Spiritual Discipline
We will never get anywhere in life without discipline, be it the arts, the trades, business, athletics, or academics. … therefore, as children of grace, discipline is everything – everything!
Disciplines of a Godly Man, by R. Kent Hughes
OK, before we get off on the wrong foot here…much of what is offered in this book applies equally to Christian men and women. The intended audience obviously is male, and the author views the roles of male and female as complimentary (as do I). Yet, a look at the major sections of the book (sections on relationships, soul, character, and ministry) reveal that much of it will be applicable to all.
Further, women: this review will offer an idea of just what to look for in a man if you are after a godly, disciplined husband – applicable both to those married and those not yet married. Still, I will often write neutrally when I believe the counsel is applicable to either men or women.
I began this blog, My Christian Journey, one year ago. My intent was to grow – in my understanding of a Christian life, in my understanding of theology, in my understanding of theological history. But my objective is not merely to learn it, but to live it – to live life as intended for a Christian.
This, no doubt, takes discipline. And it is for this reason that I looked for a book on submission and obedience. What came recommended to me was this book. You will see, even beginning with this post, that this book will take me on a path I didn’t think I would be writing about at this blog (or any other). But I do not want to shortchange the message of the author, nor do I want to presuppose what will speak to me (I learn much more by reading and writing than by reading alone) or to any of you.
Hughes opens with examples of discipline in sports, looking at athletes such as Mike Singletary, David Beckham, Wayne Gretzky, and Jack Nicklaus. Then authors and artists: Ernest Hemingway, Michelangelo, the violinist Jascha Heifitz. Each spent hours daily honing their skill. These men were disciplined; if they were not, we would never have come to know any of them (well, I have never before heard of this violinist, but you get the idea).
The apostle Paul writes of the necessity of spiritual discipline:
1 Timothy 4: 7(b) …exercise yourself toward godliness. 8 For bodily exercise profits a little, but godliness is profitable for all things, having promise of the life that now is and of that which is to come.
Call it exercise sufficient for spiritual sweat. To train for godliness requires directing all of our energy toward the goal of godliness. Intense toil, strenuous work; even agonizing at times. Go back and look at the list of examples from sports and arts – do you think they arrived at such heights via casual workouts?
Spiritual discipline for the Christian does not mean legalism – putting oneself under the law. The motivation is not a self-centered legalism, but a God-centered discipline.

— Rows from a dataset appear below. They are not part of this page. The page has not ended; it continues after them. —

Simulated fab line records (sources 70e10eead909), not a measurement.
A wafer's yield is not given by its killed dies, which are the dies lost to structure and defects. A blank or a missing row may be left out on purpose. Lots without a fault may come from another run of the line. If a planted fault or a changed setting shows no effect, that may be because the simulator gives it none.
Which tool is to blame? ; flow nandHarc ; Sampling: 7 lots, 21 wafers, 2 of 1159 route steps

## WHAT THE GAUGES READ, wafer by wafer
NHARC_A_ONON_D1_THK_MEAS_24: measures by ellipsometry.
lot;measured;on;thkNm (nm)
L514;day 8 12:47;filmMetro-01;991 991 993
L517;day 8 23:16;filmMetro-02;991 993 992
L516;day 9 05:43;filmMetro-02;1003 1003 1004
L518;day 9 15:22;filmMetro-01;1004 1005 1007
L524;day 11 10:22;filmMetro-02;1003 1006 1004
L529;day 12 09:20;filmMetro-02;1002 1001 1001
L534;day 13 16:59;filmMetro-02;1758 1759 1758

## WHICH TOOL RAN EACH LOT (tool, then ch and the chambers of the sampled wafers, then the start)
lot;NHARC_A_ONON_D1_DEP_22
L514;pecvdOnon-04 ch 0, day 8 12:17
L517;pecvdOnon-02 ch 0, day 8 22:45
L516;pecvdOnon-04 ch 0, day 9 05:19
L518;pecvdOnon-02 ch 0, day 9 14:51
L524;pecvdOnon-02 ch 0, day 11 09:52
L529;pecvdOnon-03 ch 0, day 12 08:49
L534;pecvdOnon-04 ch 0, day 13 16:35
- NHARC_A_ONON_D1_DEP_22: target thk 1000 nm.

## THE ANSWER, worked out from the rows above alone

The legalist heart says, “I will do this thing to gain merit with God.” The disciplined heart says, “I will do this thing because I love God and want to please him.”
Hughes opens with the discipline of purity. He offers startling statistics on adultery found in American pastors and their congregations.
The contemporary evangelical church is “Corinthian” to the core.
We see such an example even in King David – a man after God’s heart.
Desensitization comes from much of the culture around us – movies, music, advertisements, etc. For some, this leads to a fixation – I want what I see on the screen. We rationalize from here – I deserve it, I am successful, life at home isn’t so great, etc. Go far enough down this road, and adultery and lies will follow. In David’s case, this led to murder.
None of this belongs to the disciplined Christian. There are countless verses about sexual purity. Jesus goes the farthest: to even look at another with lust is adultery. In other words, the first step of desensitization is problematic for the Christian.
How to maintain this discipline of purity? Find someone who will hold you accountable; regular prayer; take care of the mind – what you see on television or the internet, what you read, what you listen to.
Job 31: 1 “I have made a covenant with my eyes; Why then should I look upon a young woman?”
Just as Jesus taught.
Proverbs 6: 27 Can a man take fire to his bosom, and his clothes not be burned?
Playing with fire: the results are always harmful. Place boundaries around your life: who you spend time with at the office; when dining for work, always include multiple people – a third person is always a good idea when the dinner is with someone of the opposite sex.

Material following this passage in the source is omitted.